A strange sequence of sounds: whirring noises, then fizzing, and finally the pattering of water as it falls on children anxiously waiting to cool off in the radiant sun. Shrieks and screams ring out as billowing plumes fall from the sky, bent by the wind.
I visit St. Joseph often. My in-laws live and work there, and we love to visit the beaches and wineries. My wife and I got married there just a month and a half ago, and we can't think of a better place we could have held our wedding. The lake, the beach, the town - they all carry significant memories and meaning for us.
On this particular day, we had decided to visit the pier. The placid blue of the lake and sky were dotted with the fluorescent pinks and lime greens of neon-colored swimwear screeching for attention. As we walked past the fountain, the huge jets came on, and I recognized an opportunity. With a fleeting, partially-exasperated look from my wife, I left her with my film camera and ran into the spray with my Fuji.
The weeks since our wedding have been filled with wedding photography. It's been really great work, and I love having Marsie shoot with me as my new assistant, but from time to time it's good to shoot something different. Though we've been to St. Joseph a lot, I always overlooked the fountain.

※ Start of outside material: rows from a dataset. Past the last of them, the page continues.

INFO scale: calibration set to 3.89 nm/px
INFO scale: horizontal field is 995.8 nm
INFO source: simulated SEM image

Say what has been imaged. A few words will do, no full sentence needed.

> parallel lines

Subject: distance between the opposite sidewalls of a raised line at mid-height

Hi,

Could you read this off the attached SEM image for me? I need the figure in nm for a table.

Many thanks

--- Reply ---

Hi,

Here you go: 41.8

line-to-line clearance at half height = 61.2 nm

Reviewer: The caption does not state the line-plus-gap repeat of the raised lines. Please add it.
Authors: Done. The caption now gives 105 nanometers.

Photographing something you're familiar with is oddly satisfying. I know the fountain: I've walked around it, looked at it from the bluffs, watched it from Silver Beach Pizza. But the people in the fountain on this day grabbed me. Relaxed from a long weekend, carefree from the sun and water: fountains bring something innocent out in people.
I didn't plan on it, but I'm glad I got a little wet. It's like the fountain left its mark on me: "It's not the same if you don't get wet. Here you go! Now stop worrying and have fun." That little splash was the one perfect, needed ingredient. I left feeling cleansed of my concerns, rested, and joyful.